It’s only the middle of the month, so you’ve got some time to get into the Halloween book/film mood. Here are some suggestions.
Sarah Smeltzer writes:
The haunted house is a staple of the horror genre and it’s easy to see why. Your house should be familiar and it should behave predictably. When your safe, warm home turns out to be something else, it’s terrifying… . But what do women do in the haunted house? How does the haunted house function as the terrain on which women work out their fears and anxieties?
Smeltzer examines three classic haunted-house stories:
- The Little Stranger by Sarah Waters
- Beloved by Toni Morrison
- Rebecca by Daphne du Maurier
She concludes that “the haunted house is a physical expression of anxiety and trauma that stems from violent misogyny.”
Furthermore, maybe the haunted house is the only way that women in the novels discussed above can process what has happened to them. There do not seem to be very many other options for their processing, after all. The women might not have the words or the protection of societal structures to articulate their fears and passions. Therefore, the entire house models itself after them, horrors and all. The physical space takes on their trauma and anxieties.
The article includes a link to a “list of classic haunted house novels” to allow readers to see if other examples follow a similar pattern.
Christine Ro presents:
just a few quotes from the novel that hint at why The Haunting of Hill House resonates when it comes to perceptions of haunted houses.
The most telling of these quotations, to me, is this one:
“In all our conscious minds, as we sit here talking, there is not one iota of belief in ghosts. Not one of us, even after last night, can say the word ‘ghost’ without a little involuntary smile. No, the menace of the supernatural is that it attacks where modern minds are weakest, where we have abandoned our protective armor of superstition and have no substitute defense. Not one of us thinks rationally that what ran through the garden last night was a ghost, and what knocked on the door was a ghost, and yet there was certainly something going on in Hill House last night, and the mind’s instinctive refuge—self-doubt—is eliminated. We cannot say, ‘It was my imagination,’ because three other people were there too.”
This list is broken into categories:
- Gothic movies based on books
- Original gothic movies
- Gothic TV
And there’s an added bonus: a list of several links to related articles about all things gothic
Yes, haunted houses are a staple of Halloween lore, but here are some books that offer different versions of scary and spooky.
YA (young adult) novels are often short, so you probably have time to squeeze in at least one or two of these before October 31st.

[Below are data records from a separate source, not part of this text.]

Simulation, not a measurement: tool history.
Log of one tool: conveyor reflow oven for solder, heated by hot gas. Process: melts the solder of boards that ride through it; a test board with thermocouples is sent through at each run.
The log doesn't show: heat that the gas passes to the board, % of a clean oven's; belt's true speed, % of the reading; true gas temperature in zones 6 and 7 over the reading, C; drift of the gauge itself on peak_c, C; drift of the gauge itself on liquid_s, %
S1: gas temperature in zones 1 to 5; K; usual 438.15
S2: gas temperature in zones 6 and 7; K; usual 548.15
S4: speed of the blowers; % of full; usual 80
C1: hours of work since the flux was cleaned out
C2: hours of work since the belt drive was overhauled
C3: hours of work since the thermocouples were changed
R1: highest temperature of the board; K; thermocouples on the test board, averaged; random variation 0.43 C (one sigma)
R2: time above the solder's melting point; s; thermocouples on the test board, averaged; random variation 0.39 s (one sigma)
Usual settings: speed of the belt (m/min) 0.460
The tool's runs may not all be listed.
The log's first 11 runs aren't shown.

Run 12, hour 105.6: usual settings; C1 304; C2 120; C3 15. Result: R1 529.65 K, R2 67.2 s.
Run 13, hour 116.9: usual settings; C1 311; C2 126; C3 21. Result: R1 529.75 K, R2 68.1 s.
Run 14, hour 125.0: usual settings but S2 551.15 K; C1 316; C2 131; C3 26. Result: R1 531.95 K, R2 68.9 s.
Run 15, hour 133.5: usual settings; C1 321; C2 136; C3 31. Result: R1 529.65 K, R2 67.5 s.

we’ve rounded up a list of new books to read for Halloween, including an upcoming release from Stephen King. From spine-tingling horror to twisty psychological thrillers to historical novels full of mysterious creatures, these books are sure to get you in the spooky spirit.
In the show, New Zealand journalist David Farrier visits an array of peculiar or dangerous places around the world to see what he can learn. Most people who participate in “dark tourism” travel to places that have, historically, been connected to tragedy, death, or other dark topics.
This article isn’t limited to Halloween; it’s appropriate for the fall season. Romeo Rosales is “excited for the fall beers that hit market shelves to welcome the change in weather and season.”
I am not claiming to know an actual science behind which dark beers should be paired with which dark read. You could pair your favorite dark beer with any dark book, but I have a few book and beer recommendations.
And if you’re not a beer drinker, presumably these books could also be read with wine, coffee, tea, or any other favorite beverage.
Here’s another article about Shirley Jackson’s The Haunting of Hill House.
Jackson was the first author to understand that “houses aren’t haunted – people are”, says Hill [writer Joe Hill, son of Stephen King]. “All the most terrible spectres are already there inside your head, just waiting for the cellar door of the subconscious to spring open so they can get out, sink their icy claws into you,” he says. “In the story, the house toys with the minds of our heroes just like the cat with the mouse: with a fascinated, joyful cruelty. Nothing is more terrifying than being betrayed by your own senses and psyche.”
You can also read what other horror writers have to say about Jackson’s novel.
As for the new Netflix adaptation, the description indicates that it makes many major changes in the source material. I plan to watch it at some point to see if it’s true to the novel’s spirit despite the changes.